A serger just isn’t in the cards until at least next Christmas. But I really do want to make more clothing from knits. I’ve always stayed away from knits because I found them hard to work with. I have discovered that sewing a zigzag stitch helps. So I put in my ballpoint needle and gave it a go. I tried sewing my knits with a zigzag stitch and I see how that helps with having some give in the seam (when there is so much give in the fabric). And it isn't what I am used to, but it works.
So I decided to try some different stitch lengths on a straight stitch. (I am just too old-fashioned to sew a seam with a zigzag stitch.) I plan to make several Renfrew tops for the spring, so I may come to feel differently about this.
|The straight stitch puckered a bit...|
First thing I noticed was that I needed to change the amount of seam allowance I was using. I tend to play with seam allowances because the measured sizes never truly pan out for me. It’s always more or less right, but I tend to have to take seams in or let them out for a customized fit.
So the 5/8 of an inch was too much. I went to half an inch and then a quarter of an inch.
I found when pressing the seam open, the ¼ inch seam allowance worked for me. I was too scared to try anything more extreme. I used pinking shears to finish the seams.
Another thing to note, I always back-stitch at the beginning and ending of a seam to secure it. Don’t do this with knits! After some tears, I’ve learned to either tie the ends the old-fashioned way (no thank you) or to simply stitch in place for a few seconds. This keeps the fabric from bunching up.
Then I happened to notice, in my sewing manual, that my machine has a stretch stitch!!! (Yes after working for about an hour and really feeling like I can conquer this shirt pattern, I notice that I have a stretch stitch!!!! Oh the frustration!) This stitch is created by the machine making two stitches forward and one backward stitch. This stitch takes a bit more time to sew then a regular straight stitch but the results are well worth the small amount of additional time.
Finally, I found a "leaf" stitch that my sewing manual (from the late 70s) called the "serger" stitch. I think I have found my stitch for knits.
Some of my favourite T’s have a thin strip of what looks like clear elastic sewn into the seam. It must be a stabilizer as well. I don’t have this, and at this point, I am not willing to go out and buy some. So I decided to try using freezer paper when sewing the seam. I got the idea from here. This tip always seemed too fussy for me but I have to say, it was magic. It was so much easier. And when done, just rip the freezer paper away!

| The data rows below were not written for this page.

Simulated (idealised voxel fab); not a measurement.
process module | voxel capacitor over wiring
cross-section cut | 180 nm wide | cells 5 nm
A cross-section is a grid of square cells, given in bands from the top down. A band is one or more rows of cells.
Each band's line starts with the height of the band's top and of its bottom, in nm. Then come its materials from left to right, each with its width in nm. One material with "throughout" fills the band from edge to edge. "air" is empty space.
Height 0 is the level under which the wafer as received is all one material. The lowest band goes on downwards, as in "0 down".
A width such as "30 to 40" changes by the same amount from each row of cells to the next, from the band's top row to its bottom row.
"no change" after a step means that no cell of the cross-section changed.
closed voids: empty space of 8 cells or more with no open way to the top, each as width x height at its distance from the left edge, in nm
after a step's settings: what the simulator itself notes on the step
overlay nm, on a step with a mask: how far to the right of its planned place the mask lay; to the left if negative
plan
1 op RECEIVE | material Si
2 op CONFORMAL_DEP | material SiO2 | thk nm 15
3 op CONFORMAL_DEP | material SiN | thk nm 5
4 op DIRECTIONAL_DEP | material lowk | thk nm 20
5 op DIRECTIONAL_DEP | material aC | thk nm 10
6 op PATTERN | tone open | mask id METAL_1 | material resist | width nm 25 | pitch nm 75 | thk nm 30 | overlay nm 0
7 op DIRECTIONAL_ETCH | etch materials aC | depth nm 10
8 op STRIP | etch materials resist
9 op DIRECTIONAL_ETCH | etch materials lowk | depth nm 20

Now on to the hem: what a problem hems are on knits. I think the hems are what have kept me from knit fabrics all these years. I found that top-stitching left some puckering. I decided, on a whim to add interfacing. (When I change zippers on knit cardigans, I find twill tape of interfacing help to stabilize the garment for me.) I extended that thinking into using interfacing. But what interfacing do you use with knits?I've just used a light wt fusible one, for now. Is there one that is designed specifically for knits?